THE TAX DEBATE is rapidly drifting away from reality and toward conventional posturing. President Reagan is trying to push the blame for the budget deficits onto the Democrats although, as his January budget proposals demonstrated, the administration itself is running out of ideas for cuts in spending. Similarly Speaker O'Neill hopes to draw attention, a bit belatedly, to the issue of tax fairness through a campaign for a $700 limit to next month's income tax cut. It is quite true that the federal tax structure is much less fair than when Mr. Reagan took office. But the damage was done in the 1981 bill with the active, not to say enthusiastic, participation of the Democrats.

The reality is that the federal government now collects only $3 for every $4 that it spends. Financing a deficit of more than $200 billion this year will keep interest rates high, and high interest rates will stunt the economy's recovery. The only effective remedy is the large tax increase that nobody seems very eager to talk about.

Anyone who wants to see unemployment come down and living standards go up, not only in this country but in Western Europe and especially in Latin America, needs to pay attention to those interest rates. Unhappily, fiscal mistakes here in Washington now have their most severe social effects--via the structure of international debt and the interest on it--in countries where people live closer to the edge of survival than they do here.

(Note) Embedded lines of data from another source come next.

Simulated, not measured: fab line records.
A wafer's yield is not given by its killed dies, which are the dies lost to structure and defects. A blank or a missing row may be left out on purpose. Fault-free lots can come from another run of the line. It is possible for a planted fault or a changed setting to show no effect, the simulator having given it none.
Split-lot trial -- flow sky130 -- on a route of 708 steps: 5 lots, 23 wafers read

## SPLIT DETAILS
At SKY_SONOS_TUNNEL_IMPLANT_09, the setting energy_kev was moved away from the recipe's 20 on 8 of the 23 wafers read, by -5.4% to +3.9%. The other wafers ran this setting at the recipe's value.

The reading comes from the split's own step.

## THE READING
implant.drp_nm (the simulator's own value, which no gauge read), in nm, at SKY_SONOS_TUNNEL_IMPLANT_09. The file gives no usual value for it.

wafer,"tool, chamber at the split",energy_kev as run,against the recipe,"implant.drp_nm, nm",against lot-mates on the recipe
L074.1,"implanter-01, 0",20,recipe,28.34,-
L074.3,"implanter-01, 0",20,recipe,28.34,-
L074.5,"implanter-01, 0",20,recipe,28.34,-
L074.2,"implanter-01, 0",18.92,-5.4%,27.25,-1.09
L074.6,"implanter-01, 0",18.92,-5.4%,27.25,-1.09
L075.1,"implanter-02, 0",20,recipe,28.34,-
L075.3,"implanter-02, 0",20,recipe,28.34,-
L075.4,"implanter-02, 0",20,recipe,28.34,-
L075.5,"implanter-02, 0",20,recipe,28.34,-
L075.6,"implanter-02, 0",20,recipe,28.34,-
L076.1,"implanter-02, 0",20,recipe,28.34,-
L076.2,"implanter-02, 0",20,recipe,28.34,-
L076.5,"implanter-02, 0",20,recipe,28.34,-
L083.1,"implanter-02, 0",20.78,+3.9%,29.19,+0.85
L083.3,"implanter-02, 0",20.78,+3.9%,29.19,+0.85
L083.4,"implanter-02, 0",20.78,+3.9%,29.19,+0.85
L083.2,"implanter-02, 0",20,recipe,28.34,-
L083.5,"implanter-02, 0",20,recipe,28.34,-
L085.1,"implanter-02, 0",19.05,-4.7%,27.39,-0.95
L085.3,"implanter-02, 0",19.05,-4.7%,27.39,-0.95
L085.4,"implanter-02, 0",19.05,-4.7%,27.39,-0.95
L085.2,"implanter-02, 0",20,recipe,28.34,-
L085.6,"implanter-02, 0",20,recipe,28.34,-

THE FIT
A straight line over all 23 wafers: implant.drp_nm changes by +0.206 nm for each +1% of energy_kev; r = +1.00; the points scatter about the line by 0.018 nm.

Fairness in taxation is deservedly a rising issue in American politics. Cutting the taxes on substantial wealth has had none of the results claimed for it two years ago by the theoreticians of this administration. There has been no visible rise in savings or investment. But the Democrats' $700 cap on the July tax cut is a gesture, not a reform. The rates on incomes over $50,000 a year are less signficant than the inordinate maze of tax preferences and exemptions that has become an invitation to high-bracket tax avoidance.

In an ideal world, the president and Congress would now be cooperating in a very large tax increase, to be phased in by stages over the next several years and constructed with great attention to improved equity. Everybody in politics seems to agree that the very suggestion is utopian and altogether beyond the limits of possibility. But does that mean that nothing is possible except continued deficits, continued high interest rates and continued low economic growth?

Last year the Senate Republicans got a tax bill passed. Without it, interest rates would not have fallen over the summer. This year the debate is degenerating into sparring between Mr. Reagan and the House Democrats. Neither side is living up to its responsibilities. But the greater responsibilities are Mr. Reagan's. He is, after all, the president.